An interesting side-effect of this is that older asynchronuous motors (teher are lots and lots of them) either run at a lower power factor (continent) or run at a lower efficiency (UK) because of increased magnetizing current (continent) or incresed slip (UK). At the same time, the high efficiency standards is chasing tenths of percents and less in efficiency numbers. All that was supposed to improve trade between European countries.

Well, I really hope that the number of German-made TV sets being sold in the UK has increased significantly and that British refrigerators are a huge success in France. We seem to get most of our stuff from East Asia these days. So, we don't seem to be benefitting from the harmonization at all.

Gunnar Englund
--------------------------------------
Half full - Half empty? I don't mind. It's what in it that counts.
 
Australia and New Zealand also follow the IEC standard and have now been 'harmonised' at 230/400 volts. In Australia, at least, the distributors didn't bother doing anything, and GPOs still give out good, clean and effecient 240 volts :)
 
Is this a case of rules made by political types vs rules made by engineers?

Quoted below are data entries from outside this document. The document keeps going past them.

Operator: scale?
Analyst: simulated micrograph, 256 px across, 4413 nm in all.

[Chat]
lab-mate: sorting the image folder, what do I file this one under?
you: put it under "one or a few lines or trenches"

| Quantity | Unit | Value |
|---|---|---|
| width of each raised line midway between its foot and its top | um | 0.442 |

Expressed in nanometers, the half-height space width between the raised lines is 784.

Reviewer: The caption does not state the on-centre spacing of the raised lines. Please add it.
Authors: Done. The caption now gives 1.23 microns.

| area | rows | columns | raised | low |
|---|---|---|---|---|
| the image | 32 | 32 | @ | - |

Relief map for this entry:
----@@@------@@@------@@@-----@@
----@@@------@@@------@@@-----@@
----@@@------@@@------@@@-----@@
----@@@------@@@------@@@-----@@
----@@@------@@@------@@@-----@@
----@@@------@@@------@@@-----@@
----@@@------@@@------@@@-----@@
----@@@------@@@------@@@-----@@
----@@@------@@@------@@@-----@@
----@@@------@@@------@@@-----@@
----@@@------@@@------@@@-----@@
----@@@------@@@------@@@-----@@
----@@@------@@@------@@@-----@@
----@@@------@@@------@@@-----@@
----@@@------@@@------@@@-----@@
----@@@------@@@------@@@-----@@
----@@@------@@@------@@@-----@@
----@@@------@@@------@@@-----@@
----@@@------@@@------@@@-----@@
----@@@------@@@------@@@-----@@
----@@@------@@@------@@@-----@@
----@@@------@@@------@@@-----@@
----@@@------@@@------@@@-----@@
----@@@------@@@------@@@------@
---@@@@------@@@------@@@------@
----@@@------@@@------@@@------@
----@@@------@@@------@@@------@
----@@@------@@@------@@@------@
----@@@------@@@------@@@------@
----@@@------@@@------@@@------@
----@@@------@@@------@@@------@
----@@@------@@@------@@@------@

Makes a good case for a manufacturer to use universal motors, with several voltage taps (flexable voltage and frequency). Sort of like the instructions in several languages, complete with mis-spellings and bad grammer.
 
Worse: rules made by unelected bureaucrats whose opinion over-rules national governments.

The basic premise isn't actually a bad one, but there are aspects of the implementation which have been very poorly handled.
 
I should hang a wreath, and say sorry for your losses.

However 230 V seems to be common in many countries, just that it can be phase to phase, or phase to ground is different.
 
Haven't got a copy of IEC 60038 (and don't want one either, got enough senseless IEC standards to remember!), but I thought the harmonised voltage was 230/400V with a tolerance of -6%/+10%?

In any case, you can only use the supply authority's lower voltage limits if you have your own HV/LV transformers. If you are fed by a utility at LV in the UK, you can only apply the voltage drop laid down by BS7671 (the building voltage drop as you call it) which is harmonised with another IEC standard (IEC 60368 I think). The maximum allowble drop in the UK (adopting the supply authority's tolerances) is -11%, not -14%, but the upper voltage limit is +10%, so one has to assume that all EEC electrical equipment is designed around those limits.
 
What is the typical range supplied in IEC world under normal conditions? How about immediately after equipment failures? During multi week maintenance reconfigurations? Do consumers have lots of issues if the supplying utility uses the entire IEC range?

Although using the ANSI B range of +6/-8 seems reasonable for equipment failures, I am struggling with the acceptable range for maintenance projects that last from a few days to several weeks.
Trying to meet the ANSI A range of +/-5% is quite challenging for long duration maintenance projects.

In another IEC publication it was suggested that 95% of 10 minute samples be within the limit. This seems a much clearer guideline than the ANSI A vs B range.
 
In Australia the allowable voltage variation is set by the Electricity Distribution code. In this document the voltage variations for different voltage levels and time periods are give. For voltages <1kV the steady state limits are +10% -6%. Less than 1 minute +14% - 10%.
Less than 10 seconds Phase to Earth +50% -100% Phase to Phase +20% - 100%.

Impulse voltage 6 kV peak.

So as you can see the variation can be quite substantial. As I stated earlier, Australia was a 415/240 volt country that has now 'moved' to 400/230 in line with IEC standards. In reality nothing changed and this is perhaps reflected in the distribution code where the upper limit tolerance is a higher percentage then the lower limit.